Peter Kafka

Recent Posts by Peter Kafka

Looking for Work? Facebook Wants Salesmen, Google Wants Product People.

Neither Facebook or Google are in the habit of laying out their corporate road maps for outsiders. But you can get a decent sense of what they’re planning by looking at their job postings, which they helpfully post on LinkedIn.

Capstone Investments has sorted through the last few months of postings and points out an interesting difference between the two companies: Google is hiring more product people than sales people, and Facebook is doing the opposite.

Here’s Google’s hiring breakdown for the last six months:

And here’s Facebook’s:

Note that these charts don’t account for all of the two companies’ hiring — just the LinkedIn postings that Capstone has been able to track down. Google increased its employee count by 1,114 people in the last quarter of 2011, which means there’s a minimum — and likely many more — of 422 hires unaccounted for.

For context, note the huge disparity in the company’s payrolls. Google employed 32,467 people at the end of 2011, while Facebook had 10 percent of that — just 3,200 people.

Special note for professional YouTube-watchers: Capstone breaks out the hires for Google’s “emerging businesses” and finds that most of them are reserved for YouTube and Android. It also notes that a good chunk of the YouTube postings are for Asia hires, and also notes postings for “YouTube Commerce” based in Asia and the company’s San Bruno, Calif., HQ.
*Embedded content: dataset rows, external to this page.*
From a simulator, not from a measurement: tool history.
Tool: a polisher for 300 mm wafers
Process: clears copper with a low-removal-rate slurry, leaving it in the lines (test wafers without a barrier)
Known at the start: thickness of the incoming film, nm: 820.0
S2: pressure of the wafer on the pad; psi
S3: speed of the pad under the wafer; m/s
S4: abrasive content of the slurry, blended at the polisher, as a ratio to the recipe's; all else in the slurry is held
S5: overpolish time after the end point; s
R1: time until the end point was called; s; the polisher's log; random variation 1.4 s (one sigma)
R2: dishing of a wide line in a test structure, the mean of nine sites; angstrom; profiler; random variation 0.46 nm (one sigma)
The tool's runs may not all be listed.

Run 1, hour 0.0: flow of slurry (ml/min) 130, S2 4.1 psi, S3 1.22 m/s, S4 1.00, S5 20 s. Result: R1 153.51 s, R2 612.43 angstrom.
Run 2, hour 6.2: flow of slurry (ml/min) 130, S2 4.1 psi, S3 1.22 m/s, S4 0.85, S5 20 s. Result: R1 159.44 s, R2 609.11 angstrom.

“The positions are aimed at growing an on-demand/paid content business, including live streaming, on YouTube — a new business line for the site,” Capstone notes. Which makes sense, because when I talked to YouTube boss Salar Kamangar at D: Dive Into Media in January, he acknowledged that the company was interested in pursuing subscription businesses. See? Sometimes you can simply ask these guys what they’re up to.

Update: When Twitter works, it’s great. Here’s some additional context via Digiday’s super-smart ad guy Brian Morrissey:

(Image courtesy of Shutterstock/Everett Collection)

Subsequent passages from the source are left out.